The traceability problem. MC/DC coverage of a neural network’s weights is not meaningful. You cannot trace the network’s output on a given input to a specific requirement that justified that output, because the model’s behavior emerges from the interaction of parameters that were learned, not specified. The code that runs the model is small and traceable. The model itself — the artifact that actually produces behavior — is not.

The completeness problem. Structural coverage argues that by exercising all paths, you have demonstrated correctness for all cases. An ML model’s input space is effectively unbounded. You cannot enumerate all inputs, and you cannot argue coverage in the DO-178C sense. You can argue statistical coverage over a test distribution, but that is a different argument, and the current standards have no mechanism for evaluating it.

None of this means ML cannot be made safe in aviation. It means the existing verification machinery does not apply without modification. New concepts — and new engineering processes — are required.

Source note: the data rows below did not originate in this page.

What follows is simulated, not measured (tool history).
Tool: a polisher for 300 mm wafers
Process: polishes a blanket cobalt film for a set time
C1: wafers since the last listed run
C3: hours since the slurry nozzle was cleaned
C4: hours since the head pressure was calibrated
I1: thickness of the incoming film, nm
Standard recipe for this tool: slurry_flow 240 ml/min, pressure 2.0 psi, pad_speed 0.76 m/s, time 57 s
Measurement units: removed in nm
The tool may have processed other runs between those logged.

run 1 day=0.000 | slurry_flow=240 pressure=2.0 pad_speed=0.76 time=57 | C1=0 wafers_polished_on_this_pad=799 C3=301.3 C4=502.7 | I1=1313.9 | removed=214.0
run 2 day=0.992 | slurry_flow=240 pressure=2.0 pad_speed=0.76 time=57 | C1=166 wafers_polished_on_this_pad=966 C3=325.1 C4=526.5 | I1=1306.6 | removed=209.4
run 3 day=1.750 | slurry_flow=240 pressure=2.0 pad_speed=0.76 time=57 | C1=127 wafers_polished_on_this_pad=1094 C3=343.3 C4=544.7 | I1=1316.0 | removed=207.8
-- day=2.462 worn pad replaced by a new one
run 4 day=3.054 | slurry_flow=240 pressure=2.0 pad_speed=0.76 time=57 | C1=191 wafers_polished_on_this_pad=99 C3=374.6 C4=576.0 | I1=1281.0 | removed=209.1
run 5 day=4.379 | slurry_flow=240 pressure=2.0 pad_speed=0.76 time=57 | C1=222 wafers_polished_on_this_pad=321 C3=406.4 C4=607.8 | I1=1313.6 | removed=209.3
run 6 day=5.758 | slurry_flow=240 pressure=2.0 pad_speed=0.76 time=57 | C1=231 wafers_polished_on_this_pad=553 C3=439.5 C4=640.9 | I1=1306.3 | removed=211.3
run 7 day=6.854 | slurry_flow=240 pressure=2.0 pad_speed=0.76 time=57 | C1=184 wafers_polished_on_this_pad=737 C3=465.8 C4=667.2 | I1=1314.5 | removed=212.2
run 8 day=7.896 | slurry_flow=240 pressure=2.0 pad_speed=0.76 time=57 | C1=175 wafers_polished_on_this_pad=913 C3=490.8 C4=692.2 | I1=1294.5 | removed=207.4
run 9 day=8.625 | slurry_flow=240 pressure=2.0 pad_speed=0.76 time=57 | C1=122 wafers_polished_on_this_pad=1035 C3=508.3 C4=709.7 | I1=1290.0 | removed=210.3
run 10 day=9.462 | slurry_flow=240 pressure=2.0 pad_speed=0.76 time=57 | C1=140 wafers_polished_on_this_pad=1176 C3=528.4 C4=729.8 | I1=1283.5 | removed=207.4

What EASA and the FAA Are Actually Doing

Both authorities have acknowledged the problem and published provisional guidance. Neither has published an approved certification path for safety-critical ML.

EASA’s Concept Paper and AI Roadmap. EASA published its first concept paper on ML in aviation in 2021, with a second issue following in 2023. The papers define the concept of a Machine Learning Constituent (MLC) — the trained model treated as a distinct artifact within a system — and introduce the idea that certification must address the full ML lifecycle: data collection, training, validation, deployment, and monitoring. EASA’s AI Roadmap, updated through 2025, frames the certification of AI/ML in aviation as a multi-year program, acknowledging that current guidance is exploratory and that the pathway to approving DAL A or DAL B ML functions remains open.

The most significant conceptual contribution from the EASA work is the definition of the Operational Design Domain (ODD) — the bounded set of conditions within which an ML model’s behavior has been characterized. The ODD is, in effect, the substitute for specification. You don’t prove the model is correct for all inputs; you define the envelope of inputs for which you have demonstrated adequate performance, and you require that the operational system monitor whether it remains within that envelope.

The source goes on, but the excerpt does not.